The Library of the Future

Libraries have been important places for the sharing of text based materials for centuries. There are many famous libraries across the world holding some of the most amazing resources. Trouble is that many of these resources were only available to researchers or academics until the arrival of digital technologies.

In schools the library has also seen changes with the arrival of digital resources with many more school libraries now equipped with computers so that users can carry out research using the web as well as other resources held by the library. In some schools this combination of technology and traditional printed material has been merged to create the Resource Centre or the Media Lab.

The change in use of school libraries has been interesting. Schools now tend not to spend money on expensive resources such as encyclopedia when they can access up to date and low cost resources that do the same job online. The non-fiction resource has become the internet which has allowed some schools to report that they have been able to expand their range of fiction materials and stimulate an increase in reading for pleasure.

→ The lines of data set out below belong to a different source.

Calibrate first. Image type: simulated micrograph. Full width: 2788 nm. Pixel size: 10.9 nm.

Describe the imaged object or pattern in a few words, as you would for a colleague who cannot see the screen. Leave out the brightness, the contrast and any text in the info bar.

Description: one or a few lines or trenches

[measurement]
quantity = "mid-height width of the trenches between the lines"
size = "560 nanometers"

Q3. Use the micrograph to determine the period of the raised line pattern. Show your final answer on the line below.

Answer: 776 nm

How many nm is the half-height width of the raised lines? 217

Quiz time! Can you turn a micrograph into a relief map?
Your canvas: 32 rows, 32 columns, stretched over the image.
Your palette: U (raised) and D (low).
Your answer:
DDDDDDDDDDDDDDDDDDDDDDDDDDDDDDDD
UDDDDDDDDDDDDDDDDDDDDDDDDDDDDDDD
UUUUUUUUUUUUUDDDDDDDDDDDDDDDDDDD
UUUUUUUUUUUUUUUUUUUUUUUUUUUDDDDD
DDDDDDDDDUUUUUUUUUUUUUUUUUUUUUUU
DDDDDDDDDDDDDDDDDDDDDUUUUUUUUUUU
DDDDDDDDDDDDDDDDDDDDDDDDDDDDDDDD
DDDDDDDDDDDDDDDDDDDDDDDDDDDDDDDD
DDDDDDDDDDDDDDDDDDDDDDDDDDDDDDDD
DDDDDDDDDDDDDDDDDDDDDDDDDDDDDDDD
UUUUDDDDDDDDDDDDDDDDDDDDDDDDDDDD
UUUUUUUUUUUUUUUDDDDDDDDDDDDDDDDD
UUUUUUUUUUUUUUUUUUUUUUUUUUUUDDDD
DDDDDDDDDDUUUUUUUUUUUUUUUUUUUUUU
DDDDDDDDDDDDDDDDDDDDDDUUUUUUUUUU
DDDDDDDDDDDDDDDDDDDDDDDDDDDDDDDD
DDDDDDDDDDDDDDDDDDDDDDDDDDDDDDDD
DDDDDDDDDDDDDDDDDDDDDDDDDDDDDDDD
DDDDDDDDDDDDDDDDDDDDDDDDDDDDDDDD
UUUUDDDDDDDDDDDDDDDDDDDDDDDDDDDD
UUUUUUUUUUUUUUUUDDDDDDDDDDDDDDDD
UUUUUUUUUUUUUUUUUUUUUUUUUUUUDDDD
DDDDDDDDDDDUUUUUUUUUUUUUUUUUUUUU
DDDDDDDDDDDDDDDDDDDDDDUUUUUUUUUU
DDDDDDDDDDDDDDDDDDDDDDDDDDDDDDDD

So are libraries of the future only places where the balance between the non-fiction and fiction materials will shift further to become more and more digital? If this is the case why bother with a physical space? If it has social aspects (not something I tend to see in libraries) then is not the social networking provided by digital technologies far more powerful than could be achieved simply by meeting in a physical space called a library? Maybe libraries are gradually going to shrink to become the repository for the rare original artifact that you can go and visit....... We need to think more about the function and role of libraries in schools - what sots of things should be available in these places and just what will they mean to the generation that is growing up as avid web users and who often report that they feel agitated when not connected!

This video clip explores some interesting ideas about the potential of the lib. Interesting that the library of the future is a physical space and that there are actually books there - also interesting that it does not look like any library that I have visited..... yet!


What do we mean by quality indicators when thinking about building a new school.                                                                            

The following information was provided as part of the UK's BECTa Agency work for UK government. Becta was disbanded in 2010. The links below have been updated to archive copies of materials which are still perfectly valid documents


Do we ask about the quality of the school fabric? - what materials have been used etc or are we more concerned about the impact of the design on the people who work there? Designing a new school is fraught with difficulty - the people who work in our schools only encounter a few school buildings in their career and will not have considered or have been exposed to what might be possible. No wonder that they tend to design better versions of what they are used to. Learners are almost never consulted on what they would like to see in a school design and those that are often feel that their views are not really taken seriously. This is not true in all cases but I have come across very few examples of designs that have been influenced to any real degree by learners.

Very often when you ask what is required in a new school design teachers and other stakeholder don't really know or they simply point out the things that they don't like about their current school. This is hardly the basis for establishing the design for a school of the future.

BECTa, the UK government agency for ICT has come up with a novel way of stimulating discussion between students, teachers, governors and others about the role of ICT in a school of the future. BECTa developed a set of ICT Quality Indicators (DQI's) on behalf of the government to encourage a better understanding of what we should strive for in the UK education system.

The original documents can be obtained from the links below:


 The statements in the ICT QI framework relate to one of three sections:

Impact: ICT can make a building a worthwhile place in which to work and learn. It can make an impact on learning and teaching.
Build Quality: ICT performance, scalability, environmental considerations, sustainability and adaptability.
Functionality: meeting the demands of any users and integrating different devices.


BECTa have developed an online tool called 'DesignMyICT' (Now unavailable)  to help draw together the perspectives of various stakeholders and stimulate discussion about just what would need to be done so that a school could make the most of their available technology. The tool is free to use once you have registered and it is then possible to add stakeholders with differing perspectives, manage their interaction with the quality indicators and collect trends and accumulate profiles of opinion.